By acquiring cornerback Jeris White yesterday, the Redskins now have the flexibility to use one of their two Pro Bowl starters (Lemar Parrish and Joe Lavender) at that position as trade bait if they do not get the running back they want when the NFL draft concludes today, team sources said.

White, a six-year pro who was entering the option year of his contract at Tampa Bay, told Buc management in January that he wanted to be traded or waived. He started every game in his four years there and is considered good enough to challenge Lavender and Parrish for starting jobs here.

He is well known to Redskin General Manager Bobby Beathard who, as Miami's personnel director, picked White out of Hawaii in the second round of the 1974 draft. He was known as an especially tough player against the run for Tampa's No. 1-rated NFL defense.

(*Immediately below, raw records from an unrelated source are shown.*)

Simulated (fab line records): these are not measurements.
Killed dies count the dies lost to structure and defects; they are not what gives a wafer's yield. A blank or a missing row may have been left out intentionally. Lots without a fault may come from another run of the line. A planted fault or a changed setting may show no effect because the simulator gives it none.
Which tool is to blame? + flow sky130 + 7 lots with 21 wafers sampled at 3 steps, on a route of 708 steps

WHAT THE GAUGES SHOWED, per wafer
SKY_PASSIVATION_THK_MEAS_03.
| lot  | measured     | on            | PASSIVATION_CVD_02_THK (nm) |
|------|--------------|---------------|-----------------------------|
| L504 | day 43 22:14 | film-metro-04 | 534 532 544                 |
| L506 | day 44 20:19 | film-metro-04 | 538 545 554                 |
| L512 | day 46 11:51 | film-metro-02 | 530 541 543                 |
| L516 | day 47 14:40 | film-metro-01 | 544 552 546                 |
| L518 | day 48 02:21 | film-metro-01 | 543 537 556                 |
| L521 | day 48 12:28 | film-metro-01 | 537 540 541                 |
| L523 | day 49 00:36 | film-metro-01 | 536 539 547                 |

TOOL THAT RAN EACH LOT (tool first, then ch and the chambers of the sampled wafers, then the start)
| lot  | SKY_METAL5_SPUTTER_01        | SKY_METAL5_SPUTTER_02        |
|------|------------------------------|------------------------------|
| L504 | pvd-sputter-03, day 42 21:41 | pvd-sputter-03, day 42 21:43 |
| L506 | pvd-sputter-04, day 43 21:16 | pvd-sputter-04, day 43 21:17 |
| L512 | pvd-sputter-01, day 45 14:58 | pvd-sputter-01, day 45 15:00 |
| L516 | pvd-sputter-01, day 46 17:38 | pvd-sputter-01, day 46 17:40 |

Beathard said last night he was uncertain whether he will be able to sign White to a new contract. "He has Howard Slusher as his attorney and he strikes a hard bargain," said Beathard. "But we're going to try very hard to do it."

If White doesn't sign, he would become a free agent after this season.

"I'm glad I'm going to Washington. I like Bobby Beathard. I'm glad I'm going to be back with him," White said. "I'm not going to come in and try to change anything . . . (But that would be funny -- coming from the No. 1 defense as a starter (to be a reserve). But that would be okay. I'm ready for anything."

No one in Redskin management was publicly saying that White, 27, would be in the starting lineup when the Redskins open against Dallas Sept. 8. But he could definitely be in the Redskins' nickel defense.

Parrish and Lavender are both over 30 and are valuable commodities for trade.

The Redskins now have a stockpile of defensive backs and a glaring weakness at running back.

Although he is an excellent pass defender, Lavender is suspect against the run and the Redskins substituted Tony Peters at right cornerback in running situations last season, until Ken Houston suffered a broken wrist, sending Peters to strong safety full time.

Coach Jack Pardee said the trade for White was made "to cover ourselves . . . We're not sure Ray (Waddy) is ready to step in . . . And, with Houston's age, there's some concern there, too. We fell comfortable White can step in and play immediately. We don't have to worry about covering for him."

White's style of play fits in perfectly with what Paradee likes: "I'm going to hit people; that's what I'm paid to do," White said. "That's what we've done in Tampa. It just took a few years for people to notice that. To play in Tampa, you have to force."

Buggs' style didn't. Even though he was the leading Redskin receiver the past two seasons, he was known primarily as an outside threat. In fact, none of the Redskins' three veteran receivers last season were big enough to run the inside patterns.

The addition of Art Monk, the team's No. 1 draft choice, gives the Redskins that threat and made Buggs expendable.

"We haven't had that kind of size around here since Charley Taylor and Roy Jefferson left," said Mike Allman, the team's director of college scouting and a Redskin personnel man for 16 years.

"You can throw different patterns, go inside," Allman added. "You can be the hitter, instead of the hittee."

Ironically, the Redskins acquired a starting wide receiver from the Bucs, Morris Owens, last month in a conditional trade. Owen's presence also made Buggs expendable.

Buggs, who played four seasons with the Redskins after being picked up as a free agent when the New York Giants cut him in 1976, caught 46 and 36 passes the past two seasons.

Buggs, 27, said the trade surprised him because he had spoken to Pardee on Monday while in Washington for a religious rally and that the coach gave him no indication a trade was imminent.

"I'm excited about it," Buggs said of the rade. "It's just one thing that happened. I'll miss the guys in Washington. We were like a family. But you can't let emotions get in the way.

"Everything is beautiful in my behalf. I've talked to the (Bucs) coaches.

They had a telephone press conference. It seems like everybody is excited. They think they need a veteran receiver who can step in and play. Doug Williams called me and he's excited. It makes you feel good when they're calling you.

"I feel if I can catch 46 passes alternating, I can catch 60-70 playing fulltime. It must be in God's plans for me to go down there."

Asked about Allman's statement, Buggs replied:

"A receiver is not a punisher. That's a tight end's job. I didn't have any trouble catching balls across the middle last year. I improved on my blocking last year.

"I'm not a devastating blocker, like Charley Taylor was. I didn't knock off linebackers' chins. He was a big guy and he could dish it out. I'm not a punisher."